Life's Game of John Horton Conway, with implementation OOP & FP - mainly for study purposes. The idea behind world.World class is to show the different part: where the OOP uses the mutability, and where it doesn't.

test.py

# -*- coding: utf-8 -*-

from worldfp import calculate_next
from world import World


def test_calculate_next():
    # Three neighbors from True or False is True
    assert calculate_next(False, [True] * 3 + [False] * 5)
    assert calculate_next(True, [True] * 3 + [False] * 5)

    # Two neighbors from X is still X
    assert calculate_next(True, [True] * 2 + [False] * 6)
    assert not calculate_next(False, [True] * 2 + [False] * 6)

    # Any other cases from True is False
    assert not calculate_next(True, [True] * 1 + [False] * 7)
    assert not calculate_next(True, [True] * 4 + [False] * 4)
    assert not calculate_next(True, [True] * 5 + [False] * 3)
    assert not calculate_next(True, [True] * 6 + [False] * 2)
    assert not calculate_next(True, [True] * 7 + [False] * 1)
    assert not calculate_next(True, [True] * 8 + [False] * 0)
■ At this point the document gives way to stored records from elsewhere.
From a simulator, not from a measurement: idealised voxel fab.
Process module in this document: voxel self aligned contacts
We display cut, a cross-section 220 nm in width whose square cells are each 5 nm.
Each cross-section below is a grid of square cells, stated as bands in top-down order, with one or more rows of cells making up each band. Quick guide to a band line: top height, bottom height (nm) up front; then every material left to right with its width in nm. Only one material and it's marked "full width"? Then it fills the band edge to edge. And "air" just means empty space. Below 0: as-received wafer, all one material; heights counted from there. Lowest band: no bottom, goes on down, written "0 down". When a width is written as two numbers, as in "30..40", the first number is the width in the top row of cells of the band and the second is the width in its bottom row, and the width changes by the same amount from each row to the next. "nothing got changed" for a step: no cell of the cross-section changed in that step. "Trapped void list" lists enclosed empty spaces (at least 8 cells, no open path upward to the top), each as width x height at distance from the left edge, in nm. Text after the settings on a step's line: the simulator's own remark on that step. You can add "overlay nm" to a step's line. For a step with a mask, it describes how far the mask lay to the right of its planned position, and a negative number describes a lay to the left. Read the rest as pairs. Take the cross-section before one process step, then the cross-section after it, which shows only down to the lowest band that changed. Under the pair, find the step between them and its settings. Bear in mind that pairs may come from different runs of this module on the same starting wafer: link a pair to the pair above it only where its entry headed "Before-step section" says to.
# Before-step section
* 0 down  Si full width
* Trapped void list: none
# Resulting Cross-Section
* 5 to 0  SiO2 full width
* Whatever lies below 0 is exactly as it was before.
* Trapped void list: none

    # Any other cases from False is False
    assert not calculate_next(False, [True] * 1 + [False] * 7)
    assert not calculate_next(False, [True] * 4 + [False] * 4)
    assert not calculate_next(False, [True] * 5 + [False] * 3)
    assert not calculate_next(False, [True] * 6 + [False] * 2)
    assert not calculate_next(False, [True] * 7 + [False] * 1)
    assert not calculate_next(False, [True] * 8 + [False] * 0)


def test_world_str():
    world = World(3, 3)
    result = '%s' % world
    expected = ('0|0|0\n'
                '0|0|0\n'
                '0|0|0')
    assert result == expected

    world.set_alive(1, 1)
    result = '%s' % world
    expected = ('0|0|0\n'
                '0|1|0\n'
                '0|0|0')
    assert result == expected

    world.set_dead(1, 1)
    result = '%s' % world
    expected = ('0|0|0\n'
                '0|0|0\n'
                '0|0|0')
    assert result == expected

    world.set_alive(1, 2)
    result = '%s' % world
    expected = ('0|0|0\n'
                '0|0|0\n'
                '0|1|0')
    assert result == expected


def test_world_is_valid():
    """Assertions about World defining valid or invalid positions"""
    world = World(10, 10)
    # Valid position
    assert world.is_valid(0, 0) is True
    assert world.is_valid(0, 9) is True
    assert world.is_valid(9, 0) is True
    assert world.is_valid(9, 9) is True
    # Invalid position
    assert world.is_valid(-1, 0) is False
    assert world.is_valid(0, -1) is False
    assert world.is_valid(-1, -1) is False
    assert world.is_valid(10, 0) is False
    assert world.is_valid(0, 10) is False
    assert world.is_valid(10, 10) is False


def test_world_position():
    """Assertions about World and its positions"""
    world = World(10, 10)
    # Position exist but False
    assert world.position(0, 0) is False
    assert world.position(9, 9) is False
    # Position does not exist (out of range)
    assert world.position(-1, 0) is None
    assert world.position(0, -1) is None
    assert world.position(-1, -1) is None
    assert world.position(10, 0) is None
    assert world.position(0, 10) is None
    assert world.position(10, 10) is None


def test_world_set_alive():
    """Assertions about setting position alive"""
    world = World(10, 10)
    assert world.position(0, 0) is False
    assert world.position(1, 1) is False

    world.set_alive(0, 0)
    # New position alive
    assert world.position(0, 0) is True
    # Another position untouched
    assert world.position(1, 1) is False

    try:
        world.set_alive(10, 10)
    except KeyError:
        pass
    else:
        raise AssertionError('set_alive should raise a ValueError')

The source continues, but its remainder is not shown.